The Last Human-Written Paper: Agent-Native Research Artifacts
Abstract Overview
This paper introduces Ara (Agent-Native Research Artifact), a protocol that replaces narrative research papers with a machine-executable package organized into four layers: scientific logic (/logic), executable code (/src), an exploration graph preserving failed and successful research trajectories (/trace), and grounded evidence (/evidence). The authors argue that conventional papers impose a "Storytelling Tax" (discarding failed experiments and branching research processes) and an "Engineering Tax" (omitting execution-critical details such as hyperparameters and configurations). Three supporting mechanisms are presented: a Live Research Manager that captures decisions during researcher–agent coding sessions, an Ara Compiler that converts legacy PDFs and repositories into Ara format, and a three-level ARA Seal review system for machine-verifiable structural, rigor, and reproducibility checks. The protocol is evaluated on knowledge extraction, reproduction, and extension tasks using PaperBench and RE-Bench sources, restricted to the machine learning domain.
Novelty
The primary novelty is reframing the primary research output as an agent-operable, four-layer filesystem artifact with explicit cross-layer bindings linking claims, code, evidence, and research trajectories—including dead ends—rather than a human-oriented narrative. The work additionally couples this protocol with a live capture mechanism for researcher–agent sessions, a compiler for backward-compatible conversion of legacy papers, and a staged machine-verifiable review pipeline (the ARA Seal).
Results
In knowledge extraction (450 questions across 30 targets), agents using Ara achieved 93.7% accuracy versus 72.4% for the PDF-plus-repository baseline, with the largest gains on failure-knowledge questions (+65.7 pp) and configuration-detail recovery (+24.8 pp). In reproduction across 15 papers (150 subtasks, 1,743 rubric requirements), Ara reached a difficulty-weighted success rate of 64.4% versus 57.4% for the baseline, with the advantage widening on harder subtasks (+8.5 pp on hard). In extension on five RE-Bench tasks under Sonnet 4.6, Ara led to earlier useful progress on all five tasks and better final scores on three of five, while the review mutation benchmark showed 100% detection of fabricated claims, rebutted-branch leaks, and over-claims, but only 22% detection of orphan experiments.
Key Points
- Ara structures research into four linked layers—scientific logic, executable code, exploration graph (including dead ends), and grounded evidence—connected by cross-layer bindings, to preserve information that narrative papers typically flatten or omit.

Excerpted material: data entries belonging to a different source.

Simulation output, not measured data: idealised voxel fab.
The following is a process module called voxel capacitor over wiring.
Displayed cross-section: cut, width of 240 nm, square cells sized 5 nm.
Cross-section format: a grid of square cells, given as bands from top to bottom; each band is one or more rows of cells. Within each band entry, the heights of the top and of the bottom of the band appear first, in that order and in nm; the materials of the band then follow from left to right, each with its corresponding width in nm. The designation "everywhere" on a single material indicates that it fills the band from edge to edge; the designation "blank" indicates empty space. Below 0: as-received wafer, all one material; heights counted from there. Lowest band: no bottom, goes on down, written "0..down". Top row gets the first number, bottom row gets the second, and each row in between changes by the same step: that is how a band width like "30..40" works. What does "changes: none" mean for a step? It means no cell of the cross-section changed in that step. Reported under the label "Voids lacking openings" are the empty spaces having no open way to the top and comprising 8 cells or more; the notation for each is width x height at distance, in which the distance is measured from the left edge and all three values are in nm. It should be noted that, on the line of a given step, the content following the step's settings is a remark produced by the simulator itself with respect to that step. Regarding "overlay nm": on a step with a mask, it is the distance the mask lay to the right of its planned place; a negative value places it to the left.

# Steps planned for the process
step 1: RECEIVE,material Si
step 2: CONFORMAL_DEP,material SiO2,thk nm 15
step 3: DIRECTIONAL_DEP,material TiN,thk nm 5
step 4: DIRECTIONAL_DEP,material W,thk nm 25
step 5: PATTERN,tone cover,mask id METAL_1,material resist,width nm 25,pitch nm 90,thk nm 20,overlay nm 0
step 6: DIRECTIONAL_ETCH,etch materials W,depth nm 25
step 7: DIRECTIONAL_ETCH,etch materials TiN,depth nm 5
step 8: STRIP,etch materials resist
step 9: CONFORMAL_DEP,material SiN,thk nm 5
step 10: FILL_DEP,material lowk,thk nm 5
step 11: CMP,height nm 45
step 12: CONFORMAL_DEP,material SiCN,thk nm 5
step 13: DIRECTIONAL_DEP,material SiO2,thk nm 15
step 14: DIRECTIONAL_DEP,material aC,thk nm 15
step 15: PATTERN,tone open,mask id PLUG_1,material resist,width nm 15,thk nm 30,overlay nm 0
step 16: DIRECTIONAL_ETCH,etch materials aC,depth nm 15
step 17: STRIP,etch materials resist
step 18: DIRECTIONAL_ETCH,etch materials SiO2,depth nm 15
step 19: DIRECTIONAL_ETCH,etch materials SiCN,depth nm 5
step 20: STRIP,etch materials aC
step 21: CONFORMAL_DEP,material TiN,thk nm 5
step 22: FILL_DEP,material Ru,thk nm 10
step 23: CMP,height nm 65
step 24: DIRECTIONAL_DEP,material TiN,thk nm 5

- The ecosystem includes a Live Research Manager for zero-overhead capture during AI-native development, a Compiler for converting legacy PDFs and repositories, and a three-level ARA Seal review pipeline that automates structural, rigor, and reproducibility verification before human review.
- Empirical evaluation on ML papers shows Ara improves agent accuracy on knowledge extraction (+21.3 pp overall), increases difficulty-weighted reproduction success rates (+7.0 pp, growing with task difficulty), and accelerates early-stage extension work, though late-phase reversals on two of five extension tasks suggest the trace's value depends on the gap between documented strategies and the agent's own discovery capacity.